May 26 2009   2:28PM GMT

Forty-foot Unix history poster will dominate your office



Posted by: Matt Stansberry
Unix, Data Center

For a mere $340, you can send a major message to your office-mates about how much you love Unix. A new poster from Leighton Jones at Calgary-based Floating Point Digital Images depicts Eric Levenez’s diagram of the Unix operating system with fractal art by Alan Tenant. You can download the Unix history chart for free here.

Photo of forty-foot Unix Banner by Floating Point Digital Images

Photo by Floating Point Digital Images.

Why buy this tear and weather-resistant 10lb poster? According to the purveyors, “it could be as simple as the desire to wrap yourself several times in its informational goodness that documents the history of 1000+ versions of more than 150 different Unixes.”
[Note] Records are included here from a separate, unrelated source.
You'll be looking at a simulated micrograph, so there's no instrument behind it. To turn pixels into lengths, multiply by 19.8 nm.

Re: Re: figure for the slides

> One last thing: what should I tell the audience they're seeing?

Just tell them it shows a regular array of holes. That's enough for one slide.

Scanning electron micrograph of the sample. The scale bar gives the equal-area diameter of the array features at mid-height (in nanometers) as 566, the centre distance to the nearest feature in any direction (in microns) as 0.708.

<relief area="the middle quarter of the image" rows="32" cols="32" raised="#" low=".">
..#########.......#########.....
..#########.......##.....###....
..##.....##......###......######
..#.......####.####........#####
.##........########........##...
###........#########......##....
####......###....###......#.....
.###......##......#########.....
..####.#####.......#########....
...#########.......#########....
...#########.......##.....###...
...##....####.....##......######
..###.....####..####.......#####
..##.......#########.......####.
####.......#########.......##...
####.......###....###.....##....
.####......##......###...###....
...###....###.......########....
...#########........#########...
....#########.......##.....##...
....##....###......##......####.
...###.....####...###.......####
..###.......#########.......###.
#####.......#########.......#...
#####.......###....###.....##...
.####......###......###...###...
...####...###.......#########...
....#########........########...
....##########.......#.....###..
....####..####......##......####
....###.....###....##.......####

Found this link at The Register.


Mar 20 2009   3:27PM GMT

Is open source affiliation keeping upstart systems management tools out of the enterprise?



Posted by: Matt Stansberry
Systems Management, open source, Data Center, Hyperic, Solar Winds

According to IT management blogger John M. Willis, upstart systems management vendors like Zenoss and Hyperic need to tone down their open source rhetoric and take a page from their competitors like Solar Winds and Nimsoft.

“Zenoss and Hyperic beachfront with open source too much and it keeps them out of the enterprise,” Willis said. “Stop it with the open source stuff. Stop even mentioning it. Solar Winds is kicking your butt all over the place and all they’re talking about is price and performance.”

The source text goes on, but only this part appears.